But Welby, as we have come to understand, is not the people. He is not even a stooge of the Establishment. Welby is the Establishment—an asymmetrically powerful group of Re-moaners in government, Civil Service, media, academe, finance and big business—who view Little Englanders, white working class Britons and most Anglicans who voted to Leave, with undisguised contempt.
In this sense, Welby can best be compared to the Pharaoh of the Exodus. Bloody minded, two-faced and Machiavellian, Pharaoh is hell-bent on buggering up the Hebrews’ Brexit from Egypt. “The wonder of the Exodus narrative is that the role of Pharaoh continues to be re-performed in many times and many places,” writes Old Testament scholar Walter Brueggemann. Hear! Hear!
Moses makes every attempt to negotiate with Pharaoh. The tyrant of Egypt doesn’t want Israel to leave with a good deal. I mean, how dare they vote to leave in the first place? Moses has to deal with Pharaoh’s version of the Irish backstop: “I will let you go to sacrifice to the Lord your God in the wilderness; only you must not go very far away (Exod 8:28). Pharaoh cannot stomach a No Deal Exodus.
Moses’ plea to “Let my people go” is like a tuba blast of discordant notes in Welby’s ears.

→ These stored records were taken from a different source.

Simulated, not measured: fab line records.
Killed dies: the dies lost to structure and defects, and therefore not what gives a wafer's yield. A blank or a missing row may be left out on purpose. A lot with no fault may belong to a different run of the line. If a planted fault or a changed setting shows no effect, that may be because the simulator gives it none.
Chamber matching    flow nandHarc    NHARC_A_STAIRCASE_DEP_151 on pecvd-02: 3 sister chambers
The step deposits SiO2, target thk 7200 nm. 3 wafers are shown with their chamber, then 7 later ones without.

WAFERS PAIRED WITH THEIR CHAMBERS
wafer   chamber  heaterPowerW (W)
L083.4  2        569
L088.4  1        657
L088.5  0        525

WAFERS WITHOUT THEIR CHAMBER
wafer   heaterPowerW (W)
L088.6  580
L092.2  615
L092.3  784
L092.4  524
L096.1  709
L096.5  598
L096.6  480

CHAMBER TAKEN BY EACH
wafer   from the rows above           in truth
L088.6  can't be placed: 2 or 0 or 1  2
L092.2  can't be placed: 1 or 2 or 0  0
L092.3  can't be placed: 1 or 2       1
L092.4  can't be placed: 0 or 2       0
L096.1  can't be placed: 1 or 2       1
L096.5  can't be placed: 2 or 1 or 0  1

Pharaoh calls Moses and says, “Go, serve the Lord; your little ones also may go with you; only let your flocks and your herds remain behind.” Moses refuses to capitulate. “Our livestock also must go with us; not a hoof shall be left behind” (Exod 10:24-26).
Even after the Exodus begins, Pharaoh sends his heavy artillery to terminate Brexit from Egypt. At the time of writing, Welby has dispatched 25 of his fellow-bishops in a last-ditch attempt to stop Brexit. These are the commanders of the chariots wading into the waters of Red Sea in hot pursuit of the Israelites.
Like Welby, the bishops are the Establishment. The Establishment is always the holder of Pharaonic power. Lord Acton’s aphorism, “Power tends to corrupt and absolute power corrupts absolutely” was a reference to bishops, not politicians. If we are to have freedom, we must invariably subject the “truth claims” of the Establishment to the most rigorous hermeneutic of suspicion. Because, if there is one thing we can learn from post-modernism, it is that these “truth claims” are always about preserving power.
Historian Andrew Roberts, in Churchill: Walking with Destiny, repeatedly points out how the “flagship policy” of the “entire British Establishment” (including the Church of England) before the Second World was appeasement. “Churchill,” he writes, refused “to be cowed by the almost complete unanimity of the British Establishment in appeasing Hitler and the Nazis.”
The Establishment, in turn, hated Churchill and expressing their loathing with predictable cliché, caricaturing him “rather like a bull in a china shop.” This is what Welby, the bishops, and the Pharaonic Establishment are doing to Boris Johnson. After Brexit, the country should carefully consider booting them out of parliament—and, for its worth, getting rid of the bloated House of Lords.
Shakespeare has more to say about “the man that hath no music in himself.” In the case of such a man, says Lorenzo, “The motions of his spirit are dull as night, and his affections dark as Erebus. Let no such man be trusted. Mark the music.” We would do well to heed his warning about a tone deaf Philistine and political scoundrel like Archbishop Justin Welby.